A Judge Once Said....

"When you find yourself in a hole, put down the shovel and find a way out." This doesn't apply to everyone who finds themselves in a hole. But it sure applied to the person this judge was convicting and it applies to me now. I find myself unhappy these days. Unhappy, alone and broke. Not all of my choices have led me to this point, but I'd say a good 95 percent of my problems I did to myself. So I find myself in a hole, and instead of putting the shovel down, I begin to build a casket around myself. A few months ago I had a home, a car, a family, friends, a job I loved, a future, and I was happy. Now I have none of these things. I see the people around me and where they are in life. Thats not what I want but its where I'm heading. Today I find myself sober for once and my mind is clear and I think that finally I'm ready to put the shovel down and begin the hard, painful climb out of the hole I've been digging for months now. I'm sick of life not having a purpose and every day being being one day closer to the day I die. I miss when life had color and purpose. I remember when I was a little girl I imagined myself at the age I'm at now. The way I imagined myself then is at the total opposite end of the spectrum compared to where I'm at now. Upon realizing this there's so many questions that run through my mind. How do I fix it? Where do I go? When do I start? Who do I ask for help? What about when the drugs come knocking on the door? What am I supposed to do when climbing out of that hole becomes too hard? There's so many different answers that come to mind but which one is the right one? I've thought of this before and yet I sit where I'm at not doing anything because I was given the oppurtunity  to choose for myself where my life will end up and I ****** it all off bad. Like a brick wall this stops me dead in my tracks. I used to be strong and there was a day when nothing would stop me from getting what I wanted. Now here I am wanting a chance at life but too scared to go get it. So the biggest question I have for myself now is,  how far gone is the real you? Can the outter shell of the real you be strong enough to revitalize whats really there? I guess we'll find out.
wonkey wonkey
18-21, F
6 Responses Jul 14, 2010

Well Im 28 and I'm pretty much in the same boat. Just a year ago, i would've called you a quitter. Lol. I have 1 month clean. Life sucks. But at least I'm alive.
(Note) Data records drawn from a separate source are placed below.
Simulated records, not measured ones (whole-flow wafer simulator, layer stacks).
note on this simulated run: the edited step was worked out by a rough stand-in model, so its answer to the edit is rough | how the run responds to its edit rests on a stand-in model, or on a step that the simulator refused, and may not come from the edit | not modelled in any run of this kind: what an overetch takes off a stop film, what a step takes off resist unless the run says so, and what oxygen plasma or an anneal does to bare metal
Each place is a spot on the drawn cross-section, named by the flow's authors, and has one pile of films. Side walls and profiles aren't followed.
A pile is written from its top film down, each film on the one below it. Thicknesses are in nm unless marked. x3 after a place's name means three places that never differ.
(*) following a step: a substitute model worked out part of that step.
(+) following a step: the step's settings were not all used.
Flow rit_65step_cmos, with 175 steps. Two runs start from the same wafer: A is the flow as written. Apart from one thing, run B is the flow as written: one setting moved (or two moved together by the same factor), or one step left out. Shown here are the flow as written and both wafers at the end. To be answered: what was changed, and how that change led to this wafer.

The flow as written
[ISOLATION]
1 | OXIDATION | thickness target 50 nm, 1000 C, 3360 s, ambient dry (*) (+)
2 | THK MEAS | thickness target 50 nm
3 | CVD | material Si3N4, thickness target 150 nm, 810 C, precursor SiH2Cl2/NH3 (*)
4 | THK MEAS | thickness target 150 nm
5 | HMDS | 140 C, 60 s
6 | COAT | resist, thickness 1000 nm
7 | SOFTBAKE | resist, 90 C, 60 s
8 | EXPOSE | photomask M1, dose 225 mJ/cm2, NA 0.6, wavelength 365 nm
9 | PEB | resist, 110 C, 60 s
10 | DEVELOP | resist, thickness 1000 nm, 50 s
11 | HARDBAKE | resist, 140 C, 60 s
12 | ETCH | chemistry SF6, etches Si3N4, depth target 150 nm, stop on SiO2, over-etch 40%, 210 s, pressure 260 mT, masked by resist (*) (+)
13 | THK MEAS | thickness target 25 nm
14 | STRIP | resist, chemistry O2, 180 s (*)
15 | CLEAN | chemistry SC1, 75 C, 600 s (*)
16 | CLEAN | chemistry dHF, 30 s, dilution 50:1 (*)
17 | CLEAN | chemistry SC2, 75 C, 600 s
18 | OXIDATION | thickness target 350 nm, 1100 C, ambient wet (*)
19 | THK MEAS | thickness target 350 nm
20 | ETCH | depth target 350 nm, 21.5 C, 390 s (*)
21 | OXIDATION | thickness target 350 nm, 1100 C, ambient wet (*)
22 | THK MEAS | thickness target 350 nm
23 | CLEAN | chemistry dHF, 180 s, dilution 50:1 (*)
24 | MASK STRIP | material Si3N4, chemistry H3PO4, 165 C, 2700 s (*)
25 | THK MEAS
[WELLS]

and it makes you say **** like "lifes notebook" just dont be doin dope you'll be okay

Yeah dear you should definately print this off and read it before you decide lifes better alone broke and meaningless. Cuze its notebook

"how far gone is the real you?" Love the question. Wish I knew the answer for myself as well. Reminds me of the Alice n chains song "Down in a hole" youtube it if you don't know it.

i'm pretty much in the same boat. maybe we can communicate

You can do it. Seek out help for substance abusers. It exists in most communities. You can change your life. You've taken the first step. Don't stop now. Good luck and God speed you to your recovery.